Humphrey attended graduate school in the South. Later, as Minneapolis’s mayor, he was further exposed to gross examples of racial and religious bigotry. Vivid profiles of Humphrey’s political allies and adversaries flesh out the social context of his time: he formed longtime friendships with a Black newspaperman, Cecil Newman, and with Jewish activist Sam Scheiner. These personal experiences and relationships had a powerful influence on his promotions of social justice.

The book’s dramatic crescendo is Humphrey’s speech at the 1948 Democratic National Convention, an event of “underappreciated importance in civil rights history.” The sweaty, nerve-wracking tension of the speech, which could have been political suicide, is imparted. Instead, Humphrey achieved a triumph of tactical and oratory skill, calling for the country to “walk forthrightly into the bright sunshine of human rights.” He was prescient in his vision of a successful long-term Democratic coalition that included Black voters.

The behind-the-scenes details of turning points throughout Humphrey’s career are captivating. Policy wonks will revel in absorbing glimpses of Sam Rayburn’s parliamentary wizardry, Dixiecrats’ machinations, and Harry Truman’s back-and-forth support for desegregation. The workings of journalism and politics in the pre-television, pre-internet age, when national conventions were a hotbed of political action, with millions of people captivated by their radio broadcasts, are also conveyed.

Into the Bright Sunshine is astute in capturing pivotal moments in American political history.

RACHEL JAGARESKI (June 27, 2023)

The Ice Harp

The American Novels

Book Cover
Norman Lock
Bellevue Literary Press
Softcover $17.99 (240pp)
978-1-954276-17-8
Buy: Local Bookstore (Bookshop), Amazon

In Norman Lock’s historical novel The Ice Harp, Ralph Waldo Emerson struggles with encroaching dementia and the incontrovertible realities of aging.

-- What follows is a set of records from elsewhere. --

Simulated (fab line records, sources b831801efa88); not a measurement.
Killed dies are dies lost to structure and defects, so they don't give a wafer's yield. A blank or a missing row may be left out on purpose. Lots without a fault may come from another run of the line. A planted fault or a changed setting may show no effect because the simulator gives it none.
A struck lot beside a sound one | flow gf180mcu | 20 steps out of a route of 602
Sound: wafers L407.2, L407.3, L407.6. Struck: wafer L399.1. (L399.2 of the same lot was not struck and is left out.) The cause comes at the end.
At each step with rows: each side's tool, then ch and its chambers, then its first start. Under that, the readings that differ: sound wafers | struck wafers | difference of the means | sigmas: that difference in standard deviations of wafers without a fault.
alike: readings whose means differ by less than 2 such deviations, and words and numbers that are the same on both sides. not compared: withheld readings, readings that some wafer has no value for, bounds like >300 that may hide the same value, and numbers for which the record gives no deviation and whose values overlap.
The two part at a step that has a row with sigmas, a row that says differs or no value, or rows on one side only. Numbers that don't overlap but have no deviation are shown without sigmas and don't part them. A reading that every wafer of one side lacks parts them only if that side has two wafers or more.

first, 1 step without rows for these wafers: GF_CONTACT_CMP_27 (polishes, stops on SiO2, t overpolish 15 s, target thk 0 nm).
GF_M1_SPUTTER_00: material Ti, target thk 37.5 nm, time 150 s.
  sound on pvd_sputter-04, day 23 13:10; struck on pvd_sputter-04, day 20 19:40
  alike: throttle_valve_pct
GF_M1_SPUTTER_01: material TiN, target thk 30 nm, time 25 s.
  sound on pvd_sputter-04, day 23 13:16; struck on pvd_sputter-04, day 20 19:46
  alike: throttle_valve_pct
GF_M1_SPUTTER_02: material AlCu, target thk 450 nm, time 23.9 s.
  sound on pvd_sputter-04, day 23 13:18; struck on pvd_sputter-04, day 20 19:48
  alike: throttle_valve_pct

In 1879, Emerson is seventy-six and troubled. Once heralded as the Sage of Concord, the brilliant essayist, philosopher, and poet clings to his remaining knowledge, though his memory and thoughts are often addled and disordered. He also has frequent visions—visits from ghostly friends. He engages in reflective conversations with the late Henry David Thoreau, abolitionist John Brown, and fellow transcendentalist Margaret Fuller.

Emerson’s wife, Lidian, worries about her husband’s “fuddled” behavior, and that he’ll soon be eating “breakfast in the asylum.” But when Emerson meets James Stokes, a former slave and a fugitive soldier, he is confronted with a more immediate dilemma. After being provoked by racial slurs, Stokes killed a white man; he is trying to escape likely execution. As Emerson recalls his own anti-slavery exhortations, he contemplates the paradox of Black emancipation in post-Civil War America.

This compelling narrative is heightened by intricate historical details and its distinct New England setting. Oilcloth on a kitchen table is “gashed from cutting pie dough into strips.” Emerson’s neighbor, Louisa May Alcott, keeps first aid supplies in a ladies’ hatbox, while in Thoreau’s Walden Woods, the famed pond is like a “bowl brimming with silver.” And without pathos, the book conveys Emerson’s fearful frustrations regarding his mental state. Amid the pensive turmoil of his thoughts are instances of wry eloquence; he notes how memory “is the thread on which the beads of a human life are strung,” and worries his thread has snapped.

A fascinating and haunting novel, The Ice Harp chronicles the vulnerable mortality of an American genius.

MEG NOLA (June 27, 2023)

Her Own Revolution

Book Cover
Debra Borchert
Le Vin Press
Softcover $19.99 (425pp)
978-0-9894545-7-5
Buy: Local Bookstore (Bookshop), Amazon

In Debra Borchert’s suspenseful historical novel Her Own Revolution, a woman is pulled between a sense of duty to her French family and her personal beliefs.

Geneviève is a strong-willed Parisienne who resents that she doesn’t have the same freedom, safety, and rights as a man. Thus, she dresses like a man to achieve her goals, including attending university and earning passage to America to reunite with her lover, Henri. Her choices are risky; her father is a public prosecutor under whom she works as a clerk, and he would make an example out of her if he knew. And Geneviève’s conscience strikes her when an executioner’s list passes through her hands, inspiring her to save a former classmate, Louis.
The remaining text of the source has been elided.